John F. Kennedy photo

Remarks to the Staff of the U.S. Embassy in London.

June 05, 1961

AMBASSADOR, I want to express my thanks to you, and also to express my appreciation to those of you who are representing the United States here in this country.

I worked at the American Embassy--not too hard--but I worked here for a few months before the outbreak of World War II and therefore I know this square on which this new building is ranged as well as I do my own street at home.

I want to express how important I believe your responsibility is here in this great country. Our friendship with Great Britain goes back to our earliest beginnings. Our obligations to them for the beneficial influences that they have had in the development of our great political structure I think are known to every American.

But it is not merely sentiment and affection for past associations that makes your assignment so important now. This country, while no longer a far-ranging empire, is a great commonwealth composed of independent nations who are associated with this country. This country is an island which in the standards, physically, of the United States is not large. But nevertheless it has influence, it is persuasive throughout much of the world. The actions it has taken to assist the freedom of people after people around the globe have given it a special prestige. Its diplomats speak with a long tradition of over a thousand years behind them.

And therefore, when you work here in this country, you are working not only with a country of 47 or 50 million people, you are working with a country which, associated with us, believing in the same principles in which we believe, standing for the same things for which we stand, having demonstrated that it stands behind its convictions on many occasions, a people of courage and energy whose judgment is respected. All this makes your assignment especially important.

And it is because of that that I asked Ambassador Bruce, after his long experience, to accept this new responsibility.

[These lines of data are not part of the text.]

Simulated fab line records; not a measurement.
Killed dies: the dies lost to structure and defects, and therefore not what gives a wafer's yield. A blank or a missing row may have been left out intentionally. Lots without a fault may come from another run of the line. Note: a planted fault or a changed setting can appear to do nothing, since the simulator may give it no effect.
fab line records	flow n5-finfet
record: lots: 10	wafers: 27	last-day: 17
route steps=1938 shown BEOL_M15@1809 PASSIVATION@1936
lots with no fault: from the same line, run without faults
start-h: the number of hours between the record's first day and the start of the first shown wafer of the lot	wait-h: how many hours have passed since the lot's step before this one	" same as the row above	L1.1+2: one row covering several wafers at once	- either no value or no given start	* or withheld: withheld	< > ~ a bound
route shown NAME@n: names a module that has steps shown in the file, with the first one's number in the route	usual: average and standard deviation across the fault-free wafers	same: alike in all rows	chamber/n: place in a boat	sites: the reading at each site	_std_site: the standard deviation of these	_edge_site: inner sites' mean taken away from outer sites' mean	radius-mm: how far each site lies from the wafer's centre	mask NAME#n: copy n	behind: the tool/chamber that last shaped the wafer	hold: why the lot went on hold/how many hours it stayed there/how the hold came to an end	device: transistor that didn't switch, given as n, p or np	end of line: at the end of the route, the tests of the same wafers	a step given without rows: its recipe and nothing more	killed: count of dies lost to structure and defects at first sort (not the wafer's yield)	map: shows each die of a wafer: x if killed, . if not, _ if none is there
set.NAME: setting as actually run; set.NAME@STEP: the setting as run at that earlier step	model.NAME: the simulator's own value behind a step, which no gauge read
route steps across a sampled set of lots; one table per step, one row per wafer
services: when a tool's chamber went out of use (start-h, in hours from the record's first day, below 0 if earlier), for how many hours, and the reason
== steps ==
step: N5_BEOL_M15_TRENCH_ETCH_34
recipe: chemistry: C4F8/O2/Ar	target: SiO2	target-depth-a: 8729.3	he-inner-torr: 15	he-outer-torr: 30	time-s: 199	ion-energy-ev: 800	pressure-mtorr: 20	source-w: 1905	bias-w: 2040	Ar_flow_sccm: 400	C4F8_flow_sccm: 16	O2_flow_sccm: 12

There are some of you, I imagine, here who may be citizens of Great Britain, and I do want to express the hope that in working here in the United States Embassy for the United States Government, that you also feel that you are working for the very best interests of your own country.

So I express my thanks to you all, and tell you that having gone just about around the circle from Washington, that I am particularly glad to be in this country where the prospects are so pleasing.

Thank you.

Note: The President's opening words referred to David K. E. Bruce, American Ambassador to Great Britain.